When there are police shootings – they usually make front page news. Any officer involved in a shooting is usually immediately put on administrative leave, and the police department conducts an investigation. Reporters follow up on these stories, but their access is limited. That’s because five years ago, the California Supreme Court decided to bar the public from seeing misconduct allegations filed with police watchdog agencies. The case was called Copley Press v. San Diego.
I spent the past two years looking at the effect of this ruling and how police departments deal with officers involved in multiple shootings. Yesterday, Colorlines Magazine published my story about the state of police oversight in Oakland – a city where shootings by Oakland and BART police have led to civil unrest. The piece article focuses on the story of one officer involved in four high-profile shootings and other instances of misconduct. His behavior has cost Oakland $3.6 million in settlements – and he is still on the police force.
Yesterday, I sat down with KALW’s Hana Baba to talk about the findings of my investigation.
(Transcript after the jump)
HANA BABA: Ali, how did you decide to pursue this story?
ALI WINSTON: I started looking into Copley Press around 2008, when I was investigating an officer-involved shooting in Oakland, which had taken place a year beforehand. A young man named Gary King Jr. was shot and killed by a police sergeant named Patrick Gonzalez, who had mistaken King for a murder suspect. According to witnesses and the court documents that I reviewed, as he tried to flee across the street, King was beaten, tasered, and then shot twice by Gonzalez.
In other states where I’ve worked in investigating an officer’s conduct, I would normally look at the complaint records against him at the local police watchdog. Oakland has such an agency, which is called the Citizens Police Review Board (CPRB). But when I went to CPRB to obtain records on Gonzalez, they told me that all records on individual officers had been deemed confidential in 2006 by the Copley Press decision.
BABA: What was the Copley Press decision? What does it say?

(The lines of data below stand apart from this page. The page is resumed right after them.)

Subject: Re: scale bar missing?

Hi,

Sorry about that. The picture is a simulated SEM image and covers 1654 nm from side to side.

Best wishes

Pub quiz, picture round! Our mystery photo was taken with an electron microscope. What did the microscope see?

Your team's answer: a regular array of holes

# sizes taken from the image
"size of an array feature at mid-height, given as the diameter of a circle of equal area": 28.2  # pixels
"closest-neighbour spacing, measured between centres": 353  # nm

WINSTON: The decision was the result of a San Diego newspaper’s attempt in 2003 to get access to the termination hearing of a sheriff’s deputy at the local civil service commission. The commission denied the newspaper access; the newspapers sued. The suit went all the way through the courts, up to the California Supreme Court, which deemed that the public did not have the right to access personnel or employment information about individual officers. So effectively, it shut down the last window that citizens had into allegations of misconduct against individual officers.
BABA: So that’s the effect on the public – what was in it for the police officers?
WINSTON: Well, it’s pretty simple: the police officers now could have their discipline hearings and their termination hearings in private. Allegations against them would not be aired in public; they’d be done in a confidential setting. Which is strange, when you consider that police officers are public employees, and complaints against lawyers and doctors are available – even if they work for themselves, in the private sector.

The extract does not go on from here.